Dr. Jonathan AC Brown Boycotts Male-Only Panels: A Response

بسم الله الرحمن الرحيم

This article was co-authored by The Muslim Theist and Mr. Bilal Muhammad

Recently, Dr. Jonathan Brown, an associate professor at Georgetown University and popular Muslim intellectual, announced that he would no longer participate in any Muslim program or conference where the organizers have not made “exhaustive, good faith efforts to include women” on panels and among speakers.

We must acknowledge Dr. Brown’s contributions and willingness to tackle difficult questions. He has addressed issues that are especially challenging in today’s liberal milieu – from the age of ʿĀʾisha, to the infamous wife-beating verse, to the “spread by the sword” thesis. Given some of his traditionalist stances, a simplistic analysis of Dr. Brown would not be in good faith. Additionally, he was nuanced in his demand – he did not condemn “manels” outright, and he clarified that female speakers should be in line with the ideological leanings of organizers. He made aware that some seemingly “valid calls” for events to include women are really just subversive efforts by ideologues to “include participants whose views are marginal, heretical or outside the bounds of Islam altogether.”

Dr. Brown justifies his position by saying that “practicing, committed and qualified Muslim woman scholars (sic)” feel “excluded and alienated”, and thus something must be done. Others may argue that including women on panels would be a good feature of Islamic daʾwa, and thus a bidʾa ḥasana.

This issue raises a few concerns that need discussion.

Why isn’t fiqh foregrounded in these discussions? There is an implied assumption that male panels are purely the result of archaic cultural norms that are obsolete today. But this denies any jurisprudential basis for the practice. A mature conversation is needed on why Muslim leadership has been predominantly male – a practice which finds precedent in the tradition. The scholars have had nuanced discussions on the ʿawra of women. Some scholars have ruled that Muslim women should not give speeches to non-mahram men except in cases of necessity; or from behind a screen. There are also traditional stipulations on female recitation of the Quran and tasbeeḥ (a primary feature in most Islamic speeches) and speaking with an alluring voice (a common trope in rhetoric and elocution). These practices are not purely the consequence of culture, but rather they are a practical way to abide by Islamic principles. If one did proper ijtihad and came to different conclusions, that would be one thing; but to boycott organizations for taking well-established positions is troubling.
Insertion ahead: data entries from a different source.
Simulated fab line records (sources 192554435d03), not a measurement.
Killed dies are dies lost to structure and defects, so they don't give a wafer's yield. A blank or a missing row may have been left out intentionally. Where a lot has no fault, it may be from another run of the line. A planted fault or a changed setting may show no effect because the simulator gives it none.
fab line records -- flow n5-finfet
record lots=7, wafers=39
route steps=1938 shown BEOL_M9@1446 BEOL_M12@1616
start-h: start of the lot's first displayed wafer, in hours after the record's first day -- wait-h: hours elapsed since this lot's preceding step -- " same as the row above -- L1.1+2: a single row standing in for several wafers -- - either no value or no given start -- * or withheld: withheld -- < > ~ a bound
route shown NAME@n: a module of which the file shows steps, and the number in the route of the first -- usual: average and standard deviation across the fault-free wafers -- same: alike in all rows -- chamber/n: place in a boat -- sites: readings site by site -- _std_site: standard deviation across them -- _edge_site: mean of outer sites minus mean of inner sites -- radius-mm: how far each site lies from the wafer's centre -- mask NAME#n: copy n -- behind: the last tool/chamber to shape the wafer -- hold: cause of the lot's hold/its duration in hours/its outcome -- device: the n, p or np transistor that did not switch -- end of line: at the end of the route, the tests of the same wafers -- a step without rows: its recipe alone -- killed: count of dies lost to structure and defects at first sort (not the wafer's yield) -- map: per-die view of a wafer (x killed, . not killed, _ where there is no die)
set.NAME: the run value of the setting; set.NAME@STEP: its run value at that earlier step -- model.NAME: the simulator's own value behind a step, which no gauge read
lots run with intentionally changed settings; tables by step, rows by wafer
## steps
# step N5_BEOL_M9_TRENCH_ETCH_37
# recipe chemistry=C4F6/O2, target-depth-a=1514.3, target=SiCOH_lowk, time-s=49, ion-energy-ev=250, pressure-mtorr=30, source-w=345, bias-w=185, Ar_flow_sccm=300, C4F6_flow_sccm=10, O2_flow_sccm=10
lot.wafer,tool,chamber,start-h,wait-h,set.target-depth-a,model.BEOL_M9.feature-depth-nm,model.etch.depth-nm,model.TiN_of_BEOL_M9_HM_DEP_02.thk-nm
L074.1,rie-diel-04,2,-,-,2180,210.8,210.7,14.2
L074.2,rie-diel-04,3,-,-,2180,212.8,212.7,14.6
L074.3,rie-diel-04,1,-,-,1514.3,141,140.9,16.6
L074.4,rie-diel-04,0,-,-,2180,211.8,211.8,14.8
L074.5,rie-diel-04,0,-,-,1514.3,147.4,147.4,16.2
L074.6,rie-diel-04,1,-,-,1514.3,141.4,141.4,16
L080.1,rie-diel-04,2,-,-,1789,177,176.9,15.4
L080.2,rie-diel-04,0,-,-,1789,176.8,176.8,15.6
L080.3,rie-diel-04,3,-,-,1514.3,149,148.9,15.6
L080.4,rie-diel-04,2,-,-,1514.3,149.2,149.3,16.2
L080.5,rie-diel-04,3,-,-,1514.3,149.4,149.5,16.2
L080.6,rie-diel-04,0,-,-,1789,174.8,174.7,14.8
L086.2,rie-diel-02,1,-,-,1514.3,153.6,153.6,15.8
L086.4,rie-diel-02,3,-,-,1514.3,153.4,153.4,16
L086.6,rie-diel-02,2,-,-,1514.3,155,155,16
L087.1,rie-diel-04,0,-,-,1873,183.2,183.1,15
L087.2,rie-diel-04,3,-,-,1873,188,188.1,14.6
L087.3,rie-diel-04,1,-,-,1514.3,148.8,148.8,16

Most Islamic conferences consist of the same international speakers, who are recycled year in and year out. If this issue is simply a question of how excluded qualified female scholars feel, then what about the majority of male scholars, most of whom don’t get invited to these panels either? Because conferences tend to be big-budget events with various expenses, organizers typically look to invite the crème de la crème – speakers with popularity or merit. It is for this reason that the same one hundred (or fewer) speakers end up speaking at said conferences worldwide. Just as this is being framed as a male-female issue, it can be framed as a famous-obscure issue, or a qualified-underqualified issue: the vast majority of male scholars also being excluded. Is this “free market” of speakers at private conferences to be changed by fiat?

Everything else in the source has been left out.